New Developments in the Tax Code will Contribute to the Development of the Oil Industry
Uzakbai Karabalin, Deputy Chairman of KAZENERGY Association
Latest forecasts of recognized international research institutions report about the inevitability of maintaining the leading role of oil and gas among consumed energy resources on the planet, at least until 2050. But even a couple of decades ago, economic experts said, that the world will never consume more than 90 million barrels of oil per day. The current reality registers more than 97 million barrels. 100 million is not far away, and by 2030 that number is expected to be 110 million and more.
Probably the biggest misconception can be considered an opinion about narrow-focused direction of energy resources in the oil industry. The range of use of oil, constantly extending, covers goods of day-to-day life, as well as sectors of the economy that produce a unique high-tech products. For example, one of the basic elements of actively developed 3D-printing equipment are plastics and polymers made from hydrocarbons.
And the level of technology used in the oil industry grows dynamically. Like specialized multi-factorial modeling and expanding IT-support using supercomputers; the use of remote sensing; drilling where sinking and complexity of technologies involved are comparable to with flying to the stratosphere; the functioning of sophisticated robotic systems at sea and shelf; a huge variety of equipment and components. And finally, it is dozens of professions, which are mastered in the world's leading universities. The processes of exploration, production, transportation and refining of oil long ago turned into a field of human activities equipped with the best practices available.
In the light of the constantly growing demand, the International Energy Agency drew attention to the fact that by 2025 current oil fields will provide only half the needs of the planet. The remaining part will be covered by the new deposits, which are still in the state of geological prospecting or at the beginning of commercial exploration, as well as by the production of hard to recover reserves: super-deep, sea, arctic, oil sands.
By 2030 the share of currently functioning production will amount to only 40%. In this regard, the international community highlights only a few countries capable to play a more meaningful role on the world market in the future in the case of the development of new deposits. This is the United States, Saudi Arabia, Russia, Canada, Brazil and Kazakhstan.
Meanwhile, the soon-to-be-old era of “easy produced oil” requires enormous financial resources to replenish the resource base. To produce new volumes of hydrocarbons in 2025-2030, it is required to begin research and exploration already now. According to experts, to avoid an imbalance of supply and demand in the next 10-15 years it is necessary to invest a total order of 20 trillion USD into the global oil and gas industry.

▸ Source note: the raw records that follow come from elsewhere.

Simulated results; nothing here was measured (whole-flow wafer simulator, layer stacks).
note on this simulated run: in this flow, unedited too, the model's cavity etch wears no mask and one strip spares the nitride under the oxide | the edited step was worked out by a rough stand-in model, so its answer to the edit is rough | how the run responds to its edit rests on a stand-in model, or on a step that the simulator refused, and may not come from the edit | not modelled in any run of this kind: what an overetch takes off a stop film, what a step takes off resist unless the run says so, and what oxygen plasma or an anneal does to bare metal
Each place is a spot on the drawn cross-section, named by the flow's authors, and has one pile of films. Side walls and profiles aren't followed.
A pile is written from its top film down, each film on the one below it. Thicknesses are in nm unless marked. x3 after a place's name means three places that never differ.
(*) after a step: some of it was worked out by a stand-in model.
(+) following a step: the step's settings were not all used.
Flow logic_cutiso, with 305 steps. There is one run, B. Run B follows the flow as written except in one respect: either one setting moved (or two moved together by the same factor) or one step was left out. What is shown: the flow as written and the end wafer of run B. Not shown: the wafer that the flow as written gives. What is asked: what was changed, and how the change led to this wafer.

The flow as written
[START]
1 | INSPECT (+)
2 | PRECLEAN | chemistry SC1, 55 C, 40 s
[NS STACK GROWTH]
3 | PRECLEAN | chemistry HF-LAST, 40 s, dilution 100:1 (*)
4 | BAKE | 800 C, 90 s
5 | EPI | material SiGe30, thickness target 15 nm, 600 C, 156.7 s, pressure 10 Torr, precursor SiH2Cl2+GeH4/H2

It should be borne in mind that 90% of the capital costs in the global oil industry falls on private investors. As a result of significant price fluctuations on the world market in recent years, investment activity in the industry has decreased significantly. If in 2010-2014 the average amount of capital expenditures in world exploration/extraction of hydrocarbons was around 700 billion dollars a year, recently this number decreased to the level of 440 billion. In this regard, the competition for financial resources increased significantly. The companies have made tremendous efforts to reduce costs, in first place paring down exploration works, drilling of new wells, the overhaul of the existing well stock, investing in technological innovation, operational costs.
But it looks like the global economy and cost reduction in oil production had reached its limit. Expenditure analysis of 100 leading oil and gas corporations of the world shows that, for the first time in the last three years in the second quarter of 2017 average cost of the production of one barrel of oil increased by 16%. Strict limits on exploration and operating costs in combination with a debt load are no longer justify themselves. The proportion of debt service payments in operational cash flow of the leading oil multinational corporations now exceeds 70%.